Working at Home: Employees or Contractors?

January 29th, 2007 by

Over 12 million American workers perform their jobs away from the office: many work out of their homes, perhaps commuting occasionally to the office for mandatory meetings. The benefits of working at home are pretty obvious: you can set your own hours (at least to some degree); you don’t have to worry about traffic and bad weather; and no one cares how long you take for a coffee break. No wonder so many people prefer this work option. It’s a no brainer.

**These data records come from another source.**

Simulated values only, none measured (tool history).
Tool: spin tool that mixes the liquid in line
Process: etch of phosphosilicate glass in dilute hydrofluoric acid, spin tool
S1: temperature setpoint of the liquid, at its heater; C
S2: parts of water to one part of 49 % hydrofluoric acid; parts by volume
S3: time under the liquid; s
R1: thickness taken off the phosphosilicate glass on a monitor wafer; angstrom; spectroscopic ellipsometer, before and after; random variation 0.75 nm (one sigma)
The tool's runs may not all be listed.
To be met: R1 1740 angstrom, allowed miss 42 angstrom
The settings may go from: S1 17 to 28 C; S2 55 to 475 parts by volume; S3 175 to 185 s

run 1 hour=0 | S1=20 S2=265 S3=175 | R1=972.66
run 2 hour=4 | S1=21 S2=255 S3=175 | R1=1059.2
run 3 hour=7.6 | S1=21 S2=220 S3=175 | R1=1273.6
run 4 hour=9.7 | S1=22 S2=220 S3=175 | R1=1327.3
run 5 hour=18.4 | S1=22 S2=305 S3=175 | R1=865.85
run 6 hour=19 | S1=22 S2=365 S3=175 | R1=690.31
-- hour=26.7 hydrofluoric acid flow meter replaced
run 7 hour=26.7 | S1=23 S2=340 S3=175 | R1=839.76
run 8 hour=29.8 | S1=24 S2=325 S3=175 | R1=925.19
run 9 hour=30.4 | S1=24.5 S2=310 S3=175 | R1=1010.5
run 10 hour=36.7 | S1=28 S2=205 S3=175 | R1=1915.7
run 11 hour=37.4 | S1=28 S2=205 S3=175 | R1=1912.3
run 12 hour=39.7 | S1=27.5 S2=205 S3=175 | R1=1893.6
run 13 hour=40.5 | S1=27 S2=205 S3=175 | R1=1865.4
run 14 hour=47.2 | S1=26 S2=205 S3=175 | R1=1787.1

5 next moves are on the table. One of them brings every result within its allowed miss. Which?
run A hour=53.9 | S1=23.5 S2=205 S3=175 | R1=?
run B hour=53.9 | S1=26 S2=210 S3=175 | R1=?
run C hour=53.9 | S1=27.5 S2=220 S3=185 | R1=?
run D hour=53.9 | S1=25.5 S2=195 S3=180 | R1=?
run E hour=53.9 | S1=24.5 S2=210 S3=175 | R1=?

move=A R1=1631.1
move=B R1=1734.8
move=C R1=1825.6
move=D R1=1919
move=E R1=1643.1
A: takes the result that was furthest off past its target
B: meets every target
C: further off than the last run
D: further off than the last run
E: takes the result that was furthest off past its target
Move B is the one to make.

Well, the no brainer has become a brainer. We read at that class action lawsuits have been filed in California, Colorado, Missouri, New Jersey, New York and Ohio. The suits allege that at-home work arrangements violate basic labor laws: no pay for overtime work; no severance pay; no travel reimbursement for mandatory trips to the office; and no pay for being on “stand by” while computers are down. The fundamental issue is the nature of the employer-employee relationship. Are at home workers subject to overtime and related regulations (“non-exempt”) or more like supervisors and managers (exempt from these regulations)? Most employers assume that these employees are exempt, simply by the nature of their workplace. But that’s not necessarily the case.
It’s deceptively easy to view at-home workers as “independent contractors” because they function, well, independently. The distance from the customary worksite leads to ambiguity. Nonetheless, home employees are still employees, whether exempt or not, and companies should take steps to clarify their status. That means treating at-home workers the same as worksite-based employees. Not treating them identically – that is simply not feasible – but establishing clear and explicit groundrules, preferably in the form of a written agreement. The optimum time for doing this, of course, is before the work at home begins:
: develop timesheets which document hours on task (these can usually be incorporated into the log on /log off process)
: require approval for any proposed overtime
: set ergonomic standards for at-home workstations (see below)
: clarify in writing the benefits available to at home workers, including travel reimbursement, sick leave and severance pay (Be prepared to explain any differences in the benefits involving commuting employees)
: outline the explicit criteria for exempt and non-exempt employees, so the at-home worker understands his or her status
Workers Comp at Home
Then there is the subject near and dear to the Insider’s heart: the status of workers comp coverage for at home workers. Employers might be tempted to exclude at home workers from this benefit, but this is not an option. The payroll for at home employees gets rolled into the workers comp premium calculation. Employees are covered by workers comp while they are “in the course and scope of employment.” In other words, they are covered while working at home, even if they set their own hours and despite the fact that they have no direct supervisors. This raises some intriguing issues: what if I slip and fall or trip over a box in my home office? What if my work station is ergonomically risky? What if I burn myself making a cup of coffee? What do I report to my manager and how?
There are no easy answers here. But one thing is sure: with over 12 million at-home workers, work-related injuries are going to occur. The “work at home” culture – with its many benefits – will continue to grow. At the same time, management needs to learn how to manage employees who are definitely out of sight, but, one hopes, not out of mind.